Coinbase to close San Francisco offices for good, will have no headquarters

The biggest U.S. cryptocurrency exchange, Coinbase, has announced it will close its San Francisco offices for good.

The company — founded in June 2012 by former Airbnb engineer Brian Armstrong — has had a speedy rise to the top in the nascent crypto industry, though its practices have also sometimes stoked controversy.

Data unearthed by the New York Times last year revealed that women at Coinbase were paid an average of 8% less than men at comparable jobs and ranks within the company, and Black employees were paid 7% less than those in similar roles.

The company received internal backlash last summer after CEO Armstrong refused to speak out on the racial justice movement citing Coinbase’s mission of “economic freedom” and its “apolitical” culture. 

Despite these issues, the company is now a household name, with about 56 million users trading cryptocurrencies such as Bitcoin and Ethereum on the app. The company went public in April this year, opening at $381.

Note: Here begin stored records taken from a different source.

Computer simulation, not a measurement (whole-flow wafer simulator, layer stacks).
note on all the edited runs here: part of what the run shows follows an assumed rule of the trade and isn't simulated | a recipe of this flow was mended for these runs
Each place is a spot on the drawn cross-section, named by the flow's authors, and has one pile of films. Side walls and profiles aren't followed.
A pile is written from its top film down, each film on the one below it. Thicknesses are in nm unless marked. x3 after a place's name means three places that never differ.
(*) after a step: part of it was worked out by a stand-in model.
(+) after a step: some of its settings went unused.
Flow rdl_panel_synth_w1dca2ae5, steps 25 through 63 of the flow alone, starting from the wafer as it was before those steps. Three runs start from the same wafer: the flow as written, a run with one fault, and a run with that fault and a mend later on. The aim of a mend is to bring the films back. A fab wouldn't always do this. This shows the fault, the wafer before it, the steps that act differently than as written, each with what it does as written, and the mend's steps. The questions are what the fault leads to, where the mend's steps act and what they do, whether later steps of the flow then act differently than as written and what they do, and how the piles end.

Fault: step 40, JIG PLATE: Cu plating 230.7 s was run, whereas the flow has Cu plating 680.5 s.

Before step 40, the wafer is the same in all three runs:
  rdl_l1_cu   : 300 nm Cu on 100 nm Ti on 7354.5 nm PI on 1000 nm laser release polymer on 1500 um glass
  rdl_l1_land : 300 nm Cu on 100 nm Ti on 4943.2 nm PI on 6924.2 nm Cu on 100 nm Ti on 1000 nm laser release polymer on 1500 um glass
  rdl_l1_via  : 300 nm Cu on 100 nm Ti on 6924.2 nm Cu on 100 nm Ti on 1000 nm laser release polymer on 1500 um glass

But like cryptocurrency itself, Coinbase’s 1,200 employees are now decentralizing, and the company will no longer have a physical headquarters at all. 

The announcement on Twitter on Wednesday that the company’s Market Street offices would shutter next year wasn’t a total shock. A year ago, Armstrong announced the company would be “remote first” and not have a specific headquarters. 

Coinbase say they will instead offer some smaller offices elsewhere, but didn’t give details. “Closing our SF office is an important step in ensuring no office becomes an unofficial HQ and will mean career outcomes are based on capability and output rather than location,” the company said in a statement. “Instead, we will offer a network of smaller offices for our employees to work from if they choose to.”